Each fall, the Securities Industry and Financial Markets Association (SIFMA) holds its annual meeting at which they gather leading voices in capital markets regulation and engage them in short, one-on-one conversations and expert panel discussions. Leading MorganFranklin and Vaco Financial Service resources attended this year and have highlighted some of the key topics that were covered.
Prudential Regulation of Capital Markets: The View from Former Officials
Regulators are looking for a more diverse set of market participants to mitigate risk regarding prudential regulations (safety and soundness) and market regulation (efficient markets).
No one knows from where the next crisis will come, so the need for a continued push toward principle as opposed to rules-based regulation will help prevent future catastrophes.
Dodd-Frank was enacted based on the theory that regulations failed. It is more than 2,000-pages long and its potential effectiveness is dependent on how you measure risk. Will the next crisis be about balance-sheet risk? Market risk? Liquidity risk? A move toward activity-based regulation may be a more prudent measure.
The U.S. continues to be the world’s reserve currency because it maintains the deepest and most liquid markets, which need to be defended through transparency and regulation. This must be maintained in the face of changing instruments, including digital assets that may eventually lead to the creation of a digital dollar.

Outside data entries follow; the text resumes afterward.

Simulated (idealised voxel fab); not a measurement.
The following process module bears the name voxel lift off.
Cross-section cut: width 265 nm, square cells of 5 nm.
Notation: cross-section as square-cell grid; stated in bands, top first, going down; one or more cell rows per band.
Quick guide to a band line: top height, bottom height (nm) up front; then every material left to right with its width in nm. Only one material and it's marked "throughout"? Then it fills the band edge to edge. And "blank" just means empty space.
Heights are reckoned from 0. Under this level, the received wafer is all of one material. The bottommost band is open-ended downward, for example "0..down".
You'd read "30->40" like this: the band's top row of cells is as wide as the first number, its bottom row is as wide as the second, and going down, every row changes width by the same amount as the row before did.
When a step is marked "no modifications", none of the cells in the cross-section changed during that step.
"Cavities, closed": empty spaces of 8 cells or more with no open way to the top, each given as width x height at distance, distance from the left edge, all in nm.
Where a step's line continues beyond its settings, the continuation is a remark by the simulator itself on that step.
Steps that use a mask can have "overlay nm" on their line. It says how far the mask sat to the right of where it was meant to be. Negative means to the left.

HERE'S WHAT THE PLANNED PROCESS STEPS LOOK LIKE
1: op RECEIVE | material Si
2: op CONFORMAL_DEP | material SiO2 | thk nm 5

No Commitment on Interest Rate Path
According to John Williams, president of the Federal Reserve Bank of New York, “The economy is in a very good place,” although he also noted that the Fed is not committed to any particular policy path in the months ahead. His remarks echo the wait-and-see stance the Fed has previously taken, but Fed officials also have said they would consider cutting rates again if there was a “material reassessment” of their current outlook for moderate growth and a strong labor market.
Regulation Best Interest (“Reg BI”) and the Preservation of Choice
Reg BI establishes a “best interest” standard of conduct for broker-dealers and associated persons when they make recommendations to retail customers of any securities transactions or investment strategies involving securities. During a question and answer session, SEC Chairman Jay Clayton stated, “I want to know: Have we preserved choice? Choice in a way that provides investors the choice and protection that they deserve and expect?” The fee-for-service model may be right for some people while a transaction-based model may be right for others.
Implementing the Consolidated Audit Trail (“CAT”)
CAT is coming, so get ready. Despite persistent concerns about data privacy and potential cybersecurity breaches of information, Clayton encouraged broker-dealers to prepare with connectivity testing expected to start in the third quarter of 2020.
In response to the flash crash of May 2010, which saw up to $1 trillion in the value of U.S. stocks erased in a matter of minutes, CAT is a single, comprehensive database expected to store an unprecedented amount of sensitive trade data and personally identifiable information (PII). It will house each investor’s name, address, date of birth and Social Security number or Individual Taxpayer Identification number, as well as orders, cancellations, modifications, executions and quotes for the equities and options markets. CAT will take in 58 billion records daily and maintain data for more than 100 million customer accounts and their unique customer information.
CAT also will allow the SEC and SROs the ability to monitor, analyze and investigate trading activities in the equities and options markets on a consolidated basis to better protect investors.
The Burden of Sustainable Investing
Panelists openly discussed objective criteria for what constitutes a sustainable investment and agreed that whatever regimen is used should both allow flexibility and steer clear of overly burdensome rules.
The need for a globalized taxonomy of standards and disclosures is important for sustainable investing to prevent green arbitrage, which could shift resources to areas in which there are less-stringent requirements. Setting policies to expand the investment universe will need to involve linking taxonomies to subsidies, tax breaks and carbon pricing.
The panel further discussed if regulators are able to verify the sustainability of investments and if auditing and credit-rating firms might be needed to help address that gap.
Work on additional rules regarding qualified Opportunity Zone funds continues with the goal of providing greater regulatory clarity to encourage further investment, said Sen. Tim Scott (R-S.C.). In a move toward this goal, a proposed IRS reporting form would gather information about such funds in order to better assess “exactly how well (they) are performing.”
The program Scott said, has driven $60 billion to more than 8,700 distressed communities, with property values increasing about 20% and wage growth as much as 8%, compared with 3% nationwide. The program “allows for a more even spread of investors’ resources” compared to current venture-capital investment allocation, which is primarily focused on New York City, Boston and Silicon Valley.
Government and Corporate Leaders Think Trump’s American First Policy is Good Business
“If (government and corporate leaders) believe Trump is helping us get stronger, it gives investors around the world a sense of safety,” said Mark Mobius, founding partner of Mobius Capital Partners. Many countries also are moving toward unilateral agreements and away from multilateral trade agreements due to the belief that they provide a more equitable measure of treatment to all parties.